Do you enjoy reading books and studying different forms of literature? Are you interested in how texts relate to history and social development? Are you fascinated by how authors shape their writing to suit audiences? Do you want to improve your knowledge, experience and appreciation of novels, drama and poetry?

If so, English Literature A Level could be perfect for you. Join us as we travel through different genres, exploring a variety of texts and evaluating their impact on audiences across time.

Alongside the exploration, you will be taught vital skills, including how to analyse texts and how to construct formal essays. Both of these skills are highly desirable to both universities and employers.

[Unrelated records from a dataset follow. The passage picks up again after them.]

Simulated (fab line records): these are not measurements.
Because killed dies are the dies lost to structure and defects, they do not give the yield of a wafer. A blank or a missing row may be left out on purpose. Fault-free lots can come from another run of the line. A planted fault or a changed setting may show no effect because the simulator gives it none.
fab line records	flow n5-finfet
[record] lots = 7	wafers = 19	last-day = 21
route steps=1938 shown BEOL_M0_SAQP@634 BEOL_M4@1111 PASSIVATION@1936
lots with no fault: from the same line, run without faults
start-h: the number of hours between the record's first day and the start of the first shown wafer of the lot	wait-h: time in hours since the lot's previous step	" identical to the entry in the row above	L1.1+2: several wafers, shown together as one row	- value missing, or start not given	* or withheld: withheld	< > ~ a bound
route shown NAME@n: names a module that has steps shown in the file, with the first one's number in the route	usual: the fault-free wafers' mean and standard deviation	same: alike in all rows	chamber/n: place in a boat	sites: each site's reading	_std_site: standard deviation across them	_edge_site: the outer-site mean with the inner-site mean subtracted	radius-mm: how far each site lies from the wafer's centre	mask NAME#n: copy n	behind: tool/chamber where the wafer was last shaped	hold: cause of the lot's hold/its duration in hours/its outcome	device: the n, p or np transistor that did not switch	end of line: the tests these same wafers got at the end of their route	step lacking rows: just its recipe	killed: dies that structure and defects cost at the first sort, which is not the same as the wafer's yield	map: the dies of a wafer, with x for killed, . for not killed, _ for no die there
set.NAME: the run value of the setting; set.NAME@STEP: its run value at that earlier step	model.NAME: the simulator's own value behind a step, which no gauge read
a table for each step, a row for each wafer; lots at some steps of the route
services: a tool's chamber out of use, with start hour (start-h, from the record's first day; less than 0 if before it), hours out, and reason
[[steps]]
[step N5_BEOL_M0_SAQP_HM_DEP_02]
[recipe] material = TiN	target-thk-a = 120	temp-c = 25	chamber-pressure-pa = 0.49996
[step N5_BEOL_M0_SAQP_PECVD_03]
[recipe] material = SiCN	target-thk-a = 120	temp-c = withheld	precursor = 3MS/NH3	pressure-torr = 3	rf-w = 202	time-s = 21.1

In addition, the ability to communicate and discuss opinions and aspects of the course is vital to success: all ideas are welcome!

Future Opportunities

Move on to a host of courses at university, including English, politics, humanities or social sciences. English develops the skills you need to succeed in a wide range of careers and sits alongside most other courses.

What are the entry requirements?

Five or more GCSE Grades 9-4 or equivalent, including minimum of Grade 5 in GCSE English Literature.

What will I study?

The course enables you to study a variety of different texts including prose, drama and novels. These will encompass different genres and periods of history, and you will also be expected to select texts yourself for wider reading outside of lessons. It is important that you have a passion for reading a range of literature and that you have a creative, open mind to explore new areas of study and different ways of thinking.

At Forge Valley, you will study the following components from the AQA English Literature B
Specification (7717):

  • Literary genres : Aspects of tragedy
  • Texts and genres: Elements of political and social protest writing
  • Non-exam assessment: Theory and independence.

How will I be assessed?

You will be assessed through 2 written exams and one non-exam coursework element.

Paper 1: Literacy Genres

  • Aspects of Tragedy - Study of three texts: one Shakespeare text; a second drama text and one further text, of which one must be written pre-1900.

Paper 2: Texts and Genres

  • Elements of Political and Social Protest Writing - Study of three texts: one post-2000 prose text; one poetry and one further text, one of which must be written pre-1900
  • Examination will include an unseen passage.

Non-exam Assessment: 

Theory and Independence - Study of two texts: one poetry and one prose text, informed by study of the Critical Anthology. Two essays of 1250-1500 words, each responding to a different text and linking to a different aspect of the Critical Anthology. One essay can be re-creative. The re-creative piece will be accompanied by a commentary.


What is the average class size?

Class sizes are usually between 5 and 15 students. 

Are the teachers specialists in the subject area?

All teachers have degrees with specialisms in English.

How successful have previous students been in this subject?

Students achieve high grades in this subject, many going onto study English based subjects at university.

What other subjects compliment this course?

 History,  Psychology, Media, Drama, Politics

Will studying this subject allow me to go to university?

Yes. It’s an academic and challenging subject which is prized by leading universities as an indication of advanced reading, writing and thinking skills. 

What careers can the subject lead to?

 Teaching, writing, law, politics, journalism, editing, publishing, marketing, social media, film and TV, theatre and more.